Projects
The Price of Paradise
The Price of Paradise is an ongoing documentary project exploring the houseless issue on the islands of Hawai'i. This series aims to force viewers to notice that which they typically bypass and to humanize the individuals that are often ignored.
While there are many important issues that deserve attention on the island of O'ahu, there has always been something that has not sat well with me during my travels; which is the treatment of the houseless population in Hawai'i.
The islands have one of the largest populations of unhoused people, though it is not often discussed in favor of tourist opinions of the islands. It is particularly difficult for me to see them in this setting, this place where so much money is funneled in - but it is not going to the locals, native Hawaiians or the houseless population.
During my most recent trip, I noticed that the unhoused population is largely ignored by tourists and residents alike; they are often overlooked as people rush past them with surf boards, food or bags from luxury stores that line the streets right beside Waikiki beach.
An incident that particularly caused upset within me was watching a couple get photos together while an unhoused person slept right behind their photographer, and he was never acknowledged.
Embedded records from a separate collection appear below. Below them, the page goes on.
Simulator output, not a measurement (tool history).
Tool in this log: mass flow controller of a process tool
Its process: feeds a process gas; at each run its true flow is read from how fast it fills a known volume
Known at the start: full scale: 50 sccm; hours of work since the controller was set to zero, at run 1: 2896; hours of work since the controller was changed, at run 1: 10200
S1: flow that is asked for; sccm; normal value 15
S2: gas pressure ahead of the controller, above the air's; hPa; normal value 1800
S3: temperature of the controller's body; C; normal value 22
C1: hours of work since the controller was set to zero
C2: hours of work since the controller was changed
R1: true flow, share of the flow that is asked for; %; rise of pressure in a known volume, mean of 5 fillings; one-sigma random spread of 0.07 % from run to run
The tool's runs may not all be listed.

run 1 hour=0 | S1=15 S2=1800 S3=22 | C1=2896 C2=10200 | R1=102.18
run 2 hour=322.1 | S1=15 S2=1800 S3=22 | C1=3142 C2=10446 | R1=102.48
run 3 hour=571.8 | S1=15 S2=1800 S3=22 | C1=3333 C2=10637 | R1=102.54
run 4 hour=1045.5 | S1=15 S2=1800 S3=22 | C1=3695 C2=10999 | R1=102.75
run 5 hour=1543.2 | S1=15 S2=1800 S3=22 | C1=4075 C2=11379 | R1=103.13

This series aims to humanize the individuals that are often dehumanized due to their housing status. In most of the portraits, the faces of the individuals are obscured to ensure that they are not made a spectacle during moments of distress - but the faces of people who are experiencing joy, community or calm are shown to remind the viewers that as with any human, unhoused people experience these moments as well.
I hope to produce enough portraits in this series to provide a full gallery experience in the coming years.
Performance is Futile
Performance is Futile is a self-portrait series exploring the intersection of chronic illness, gendered expectations, and societal performance. Styled as a sorrowful mime under harsh blue lighting in a basement, the series evokes themes of isolation, exhaustion, and resistance.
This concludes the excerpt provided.